The justices spent almost the entire time debating the technical workings of bump stocks and the meaning of the words “function” and “trigger” in the federal law that bans machine guns. No one, justice or lawyer, bothered to mention the real-world consequence of permitting bump stocks: They let mass shooters turn their semiautomatic assault rifles into effectively automatic weapons that fire up to 800 rounds a minute.

The whole sorry spectacle reminded me of the long-running debate about whether to allow television cameras into the Supreme Court to cover oral argument. Court insiders have long commented wryly that, if the cameras were allowed, the public would soon discover just how technical, dry and boring oral arguments really are.

But if the public had bothered to tune in to watch the bump stock argument, they might have done more than change the channel. They might have stormed the court in outrage that the justices seemed unable to address the real reason the ATF under then President Donald Trump redefined bump stocks as machine guns after the Las Vegas mass shooting in October 2017. In that a horrific event, still — for now — the worst such carnage in US history, the shooter killed 60 people and wounded 413. (More than 400 more were injured while desperately trying to get to safety.)

Blame ‘textualism’

You might think the culprit in the Supreme Court’s failed oral argument is just lawyers being lawyers. After all, the technical legal issue before the court was not the Second Amendment and gun rights but rather a question of statutory meaning: do guns modified with bump stocks count as machine guns?

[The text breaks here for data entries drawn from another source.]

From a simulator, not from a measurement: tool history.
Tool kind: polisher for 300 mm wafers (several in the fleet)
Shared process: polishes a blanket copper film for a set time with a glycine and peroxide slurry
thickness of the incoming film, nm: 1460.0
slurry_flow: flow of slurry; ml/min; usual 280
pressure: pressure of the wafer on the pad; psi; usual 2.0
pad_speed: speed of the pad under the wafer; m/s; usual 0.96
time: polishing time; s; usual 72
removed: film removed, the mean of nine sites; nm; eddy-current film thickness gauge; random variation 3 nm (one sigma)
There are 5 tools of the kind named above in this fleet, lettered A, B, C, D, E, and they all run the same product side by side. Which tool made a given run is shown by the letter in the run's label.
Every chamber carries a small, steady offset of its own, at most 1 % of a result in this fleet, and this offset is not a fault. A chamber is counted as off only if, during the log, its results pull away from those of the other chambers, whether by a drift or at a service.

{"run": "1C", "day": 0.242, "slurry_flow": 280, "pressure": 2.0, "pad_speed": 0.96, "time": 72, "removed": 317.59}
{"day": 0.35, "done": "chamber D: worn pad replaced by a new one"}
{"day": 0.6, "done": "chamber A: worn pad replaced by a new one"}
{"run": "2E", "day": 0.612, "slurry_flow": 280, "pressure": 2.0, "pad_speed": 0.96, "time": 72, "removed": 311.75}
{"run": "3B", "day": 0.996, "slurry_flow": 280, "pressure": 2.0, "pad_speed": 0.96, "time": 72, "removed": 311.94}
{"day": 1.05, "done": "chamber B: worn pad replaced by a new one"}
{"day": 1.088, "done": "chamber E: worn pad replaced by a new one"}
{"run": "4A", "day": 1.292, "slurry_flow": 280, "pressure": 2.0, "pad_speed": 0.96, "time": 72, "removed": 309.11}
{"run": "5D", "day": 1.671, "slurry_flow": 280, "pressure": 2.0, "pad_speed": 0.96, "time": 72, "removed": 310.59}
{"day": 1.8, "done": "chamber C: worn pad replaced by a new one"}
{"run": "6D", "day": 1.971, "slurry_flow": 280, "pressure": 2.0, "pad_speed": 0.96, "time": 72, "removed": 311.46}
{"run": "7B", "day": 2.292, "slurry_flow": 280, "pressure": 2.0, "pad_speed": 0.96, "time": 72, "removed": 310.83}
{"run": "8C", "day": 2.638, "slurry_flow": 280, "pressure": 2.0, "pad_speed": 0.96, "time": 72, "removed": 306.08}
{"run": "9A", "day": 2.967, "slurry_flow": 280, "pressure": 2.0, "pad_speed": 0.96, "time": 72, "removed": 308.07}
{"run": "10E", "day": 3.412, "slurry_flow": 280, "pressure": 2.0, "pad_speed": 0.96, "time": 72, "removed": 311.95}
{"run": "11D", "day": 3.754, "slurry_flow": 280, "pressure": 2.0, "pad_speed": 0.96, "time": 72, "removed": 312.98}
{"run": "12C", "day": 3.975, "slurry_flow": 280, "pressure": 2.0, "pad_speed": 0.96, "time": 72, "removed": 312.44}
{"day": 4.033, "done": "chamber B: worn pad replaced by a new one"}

It is worse than that. As it turns out, there is a perfectly respectable theory of how to interpret statutes that would begin — and end — with the real-world question of the purpose of the law. Since the obvious purpose of the machine gun law is to protect the public against the dangerous effects of weapons that can fire bullets at incredible speed without having to pull the trigger every time a bullet fires, the clear and logical conclusion is that yes, guns with bump stocks are machine guns.

The trouble is that none of the justices was prepared to say that the way to get the right meaning of the statute is to ask its purpose. That’s because the justices, over the last couple of decades, have fallen into the thrall of a truly dysfunctional theory of statutory interpretation, one known as textualism.

Textualism, brainchild of the late Justice Antonin Scalia, sounds plausible on the surface. It asks what the words of the statute mean, which is always a good place to start any act of interpretation, legal or otherwise. What’s wrong with textualism is that it purports to ignore altogether the question of what the legislature’s purpose was in enacting the law. That question is, obviously, the most important second question to ask whenever interpreting any speech act by anyone. You first ask what they meant. Then you ask what they meant to achieve. Taking those two together, you can understand what they were telling you.